The Ultimate Relationship Guide

The Ultimate Relationship Guide
Georgene Summers is not just another entrepreneur or Fashion Maven…she is an accomplished author and life coach as well who has assisted countless women in changing their lives for the better.

This book on relationships is a must for anyone who is in one, would like to be in one, is out of one and suffering or just wants some sound advice on what to do with this thing called DATING. That dreaded word that says “I am available and don’t want to be any longer.”

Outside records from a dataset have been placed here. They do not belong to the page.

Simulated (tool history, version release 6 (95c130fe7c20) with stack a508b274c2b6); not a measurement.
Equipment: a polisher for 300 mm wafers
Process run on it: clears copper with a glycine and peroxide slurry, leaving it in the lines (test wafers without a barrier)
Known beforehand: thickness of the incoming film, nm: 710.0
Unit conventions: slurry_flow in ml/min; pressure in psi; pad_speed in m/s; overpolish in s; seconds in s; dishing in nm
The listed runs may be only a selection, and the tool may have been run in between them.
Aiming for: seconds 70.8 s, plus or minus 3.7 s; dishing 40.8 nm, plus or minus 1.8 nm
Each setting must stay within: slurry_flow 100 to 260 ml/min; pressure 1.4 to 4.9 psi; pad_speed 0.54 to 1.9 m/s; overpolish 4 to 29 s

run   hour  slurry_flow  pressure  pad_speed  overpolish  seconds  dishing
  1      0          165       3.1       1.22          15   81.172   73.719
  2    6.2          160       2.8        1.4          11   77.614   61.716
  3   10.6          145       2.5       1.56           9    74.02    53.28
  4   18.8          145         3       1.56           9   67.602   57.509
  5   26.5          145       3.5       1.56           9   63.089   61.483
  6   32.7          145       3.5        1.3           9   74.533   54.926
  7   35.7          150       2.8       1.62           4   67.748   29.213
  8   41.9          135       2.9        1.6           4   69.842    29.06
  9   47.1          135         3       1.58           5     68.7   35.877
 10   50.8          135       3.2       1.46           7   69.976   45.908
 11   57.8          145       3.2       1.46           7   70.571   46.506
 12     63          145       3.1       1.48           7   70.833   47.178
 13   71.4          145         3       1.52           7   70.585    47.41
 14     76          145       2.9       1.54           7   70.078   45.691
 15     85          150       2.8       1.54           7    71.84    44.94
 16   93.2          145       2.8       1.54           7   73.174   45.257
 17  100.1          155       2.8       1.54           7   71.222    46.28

"Too often women measure the value of their lives by the success or failure of their relationships with men. Realize there are no failures, only opportunities to learn in a classroom called "relationships" with a teacher called man. Use this opportunity and the wealth of knowledge gained to learn and improve the quality of your life."

The Dating Dance...

The Dating Dance: Confessions of the Spider and the Fly by: Georgene Summers

Excerpt:

"Trust in yourself. You are your own best friend. You must believe that you know all the answers. The only thing that stands between you and the truth about everything and anything you want or need to know, is a quiet space that allows you to hear. Listen to yourself. You are wise beyond your own understanding. Sometimes it may be difficult for you to comprehend just how powerful you really are, so let go and just know that it's true.”

Excerpt:
"We grow up yearning for those never-forgotten feelings of love, of being nurtured by our parents, whether real or imagined, from near or at arms’ length. This craving for regular emotional injections is so great at times it seems almost insatiable. It becomes a burning desire, to be loved; to be cared for; to be wanted; in spite of the fact that, so often, the person parceling out the feelings is a totally inappropriate partner. Under other circumstances, were we not so blinded by this need, we would clearly see the underlying problems so evident to others."
Excerpt:
"We sleep with someone we've just met because we don't know how to say no and not feel or be rejected. The thought that physical sex translates to being loved and being desired is just that, a thought. We want to believe that the sweet words being said come from the heart and not from the groin. This can be our salvation from the "singles" scene. However, relationships built on a foundation of sand erode quickly, and the "love" that we are feeling one moment, can turn to anger, depression and disappointment the next."
Excerpt:
"Don't get angry. You lose power when you lost control. The easiest thing to do when a man's behavior needs improvement is to let him have it with both guns. Those times when he's uttered words so thoughtless you wonder if he even lives on this planet; when he shows you so little tenderness, consideration, love, kindness, compassion, respect, regard or thought that you don't even want to give him notice of this impending "Gunfight at OK Corral." In your mind it seems much better to just draw and shoot aiming for the heart, if he has one. There should be no warning, you just want to blast away. Yes, at first glance that does seem to be a good course of action, but is it the right course to gain what you want?"

Excerpt:

"How have we as women contributed to the current climate that makes a man think he can get away with this type of behavior?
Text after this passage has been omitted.